Bugsnag, the cloud service that helps developers find bugs inside their software, announced a $9 million Series B today. They also released a new version of their dashboard that features a stability score than can give customers an unbiased grade of the current stability of their software.
Let’s look at the funding first. Investors included first-timer GV (formerly Google Ventures) joining existing investors Matrix Partners and Benchmark Capital. Today’s investment brings the total raised to over $17 million, according to data on Crunchbase.The company’s Series A was $7.2 million in July, 2015.
Bugsnag analyzes the code using a set of software development kits that run across the browser, desktop, mobile or backend, giving developers a complete view of how the application will behave across environments. The company focuses on the bug, rather than the number of errors. Instead of giving you a log with each of occurrence of the error, it lets you see how many times the error occurred on a given platform and what percentage of users it is affecting to prioritize which bugs to fix first.
Company CEO and co-founder James Smith says that he created the company because he was having trouble pulling the bug information out of the noise of error logs. He and his co-founders wanted to simplify the approach to understanding bugs in the software they were developing.
His company is geared toward helping developers and product teams understand just what errors they have and if the software is truly ready to release. To that end, the latest version of the software released just today (and probably tested on Bugsnag) includes what Smith calls a “Software Stability Score”. It gives you a sense of just how stable your software is. He likens it to the Nines measurement that cloud vendors use to show how often they are up. Five nines is considered the optimal performance. Each company will have its own threshold that balances stability and getting it shipped.
He believes that using this objective score — which is derived from the number of crashes, the number of sessions and what he calls some “secret sauce” — developers can better judge when software is ready to ship. Many studies have found that users are an impatient bunch and if the app is crashing, they’re bailing. That’s why it’s important to understand not just what’s causing crashes, but also the overall stability of the application over time.

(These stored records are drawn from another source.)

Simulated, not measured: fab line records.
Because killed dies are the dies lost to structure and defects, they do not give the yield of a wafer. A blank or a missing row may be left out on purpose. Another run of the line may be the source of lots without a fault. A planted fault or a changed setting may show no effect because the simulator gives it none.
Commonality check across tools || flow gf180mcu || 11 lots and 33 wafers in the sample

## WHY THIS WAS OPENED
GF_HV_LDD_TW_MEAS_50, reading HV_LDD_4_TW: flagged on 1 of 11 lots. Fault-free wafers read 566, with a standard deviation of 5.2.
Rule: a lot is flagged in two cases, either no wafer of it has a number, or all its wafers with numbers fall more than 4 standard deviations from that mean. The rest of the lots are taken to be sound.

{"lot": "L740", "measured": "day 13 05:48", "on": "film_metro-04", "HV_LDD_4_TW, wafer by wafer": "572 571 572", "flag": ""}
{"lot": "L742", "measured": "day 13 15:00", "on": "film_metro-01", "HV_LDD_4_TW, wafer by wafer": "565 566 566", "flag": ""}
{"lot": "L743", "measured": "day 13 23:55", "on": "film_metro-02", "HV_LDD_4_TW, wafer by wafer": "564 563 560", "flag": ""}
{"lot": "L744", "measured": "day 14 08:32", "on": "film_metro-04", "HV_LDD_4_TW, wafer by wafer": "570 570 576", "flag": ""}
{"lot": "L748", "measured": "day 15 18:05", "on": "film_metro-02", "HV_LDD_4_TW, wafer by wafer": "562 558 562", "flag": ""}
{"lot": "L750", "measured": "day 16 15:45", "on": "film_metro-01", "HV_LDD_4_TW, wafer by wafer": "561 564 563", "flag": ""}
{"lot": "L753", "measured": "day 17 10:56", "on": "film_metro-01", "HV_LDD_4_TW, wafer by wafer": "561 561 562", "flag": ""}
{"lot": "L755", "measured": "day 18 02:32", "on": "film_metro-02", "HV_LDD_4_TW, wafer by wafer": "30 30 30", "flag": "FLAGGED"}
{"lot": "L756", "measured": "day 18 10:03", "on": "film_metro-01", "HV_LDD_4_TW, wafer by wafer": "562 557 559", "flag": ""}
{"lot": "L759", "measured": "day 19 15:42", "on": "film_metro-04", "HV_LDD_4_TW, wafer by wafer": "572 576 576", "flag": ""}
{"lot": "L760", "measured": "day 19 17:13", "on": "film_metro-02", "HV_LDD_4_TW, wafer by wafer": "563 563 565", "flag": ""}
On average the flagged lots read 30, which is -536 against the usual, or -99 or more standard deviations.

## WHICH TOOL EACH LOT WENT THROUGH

The company has been doing pretty well so far. Founded in 2013, it currently has 37 employees spread between San Francisco and the UK, where the founders hail from. While they use a freemium model to attract developers to the tool, they have approximately 4500 paying customers including Shopfiy, which has over 1000 software engineers using the service, according to Smith. Other customers include Pandora, Lyft and Airbnb.
Up until now the company has relied on mostly on inbound marketing driven by the freemium product, but as they grow they want to use the new cash to begin building out a sales and marketing team to help sell the product inside larger organizations that usually require relationship-driven sales.